SEN LLC

Posted on Apr 15

TOTP From First Principles: Building an RFC 4226 / 6238 CLI in Rust

#rust #cli #security #tutorial

A small Rust CLI that generates TOTP / HOTP codes, parses otpauth:// URIs, and verifies user-supplied codes against a clock-drift window. No dependency on totp-rs or oath-toolkit. Everything — base32, HMAC wiring, dynamic truncation, URI format — is written out so you can read it.

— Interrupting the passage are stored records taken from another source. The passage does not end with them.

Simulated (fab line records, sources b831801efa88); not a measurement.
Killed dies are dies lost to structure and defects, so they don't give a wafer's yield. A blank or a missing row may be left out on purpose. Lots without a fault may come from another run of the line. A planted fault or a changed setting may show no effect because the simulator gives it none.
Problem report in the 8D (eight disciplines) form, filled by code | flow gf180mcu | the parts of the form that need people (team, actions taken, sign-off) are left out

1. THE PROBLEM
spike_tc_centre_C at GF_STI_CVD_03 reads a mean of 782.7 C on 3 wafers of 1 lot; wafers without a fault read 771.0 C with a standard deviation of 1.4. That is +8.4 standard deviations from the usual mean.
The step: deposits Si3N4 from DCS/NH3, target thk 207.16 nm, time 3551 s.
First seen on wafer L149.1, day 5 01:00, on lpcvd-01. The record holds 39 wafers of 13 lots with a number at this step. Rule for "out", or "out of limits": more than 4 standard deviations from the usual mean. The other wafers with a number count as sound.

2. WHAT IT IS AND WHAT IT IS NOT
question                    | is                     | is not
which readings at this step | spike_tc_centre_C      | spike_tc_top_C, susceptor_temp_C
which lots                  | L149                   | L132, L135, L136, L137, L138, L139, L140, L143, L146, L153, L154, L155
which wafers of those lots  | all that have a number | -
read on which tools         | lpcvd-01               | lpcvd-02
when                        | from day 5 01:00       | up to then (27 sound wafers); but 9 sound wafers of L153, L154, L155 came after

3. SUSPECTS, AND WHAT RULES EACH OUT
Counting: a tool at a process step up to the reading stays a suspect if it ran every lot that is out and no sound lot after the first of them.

Source: https://github.com/sen-ltd/otp-cli

Every 2FA backend on earth — your GitHub, your AWS console, your bank, your employer's SSO — runs the same twenty-year-old algorithm to decide whether the six digits you just typed are the six digits it was expecting. That algorithm is TOTP (RFC 6238), which is itself a two-line wrapper around HOTP (RFC 4226). It is embarrassingly small. You can hold the whole thing in your head, and once you do, a lot of 2FA mystery dissolves.

I built otp-cli because every time I debug a broken TOTP integration I end up either (a) installing oathtool (C, unmaintained binary packages on macOS), (b) pip install pyotp (Python, not always available in the container I'm debugging), or (c) pulling in a Rust crate whose source I haven't read. What I actually wanted was a single static binary that I trust because I wrote it, that prints the RFC 4226 Appendix D test vectors on demand so I can prove to myself the math is right, and that speaks the same otpauth:// URI format a QR code encodes.

This post walks through what TOTP actually is, the three non-obvious bits of it, and the Rust code that implements them.

The problem

You scan a QR code with Google Authenticator. A six-digit code appears and changes every 30 seconds. On the server side, the same six-digit code must appear — without any network round-trip — using only a shared secret that was handed over at enrollment time. How?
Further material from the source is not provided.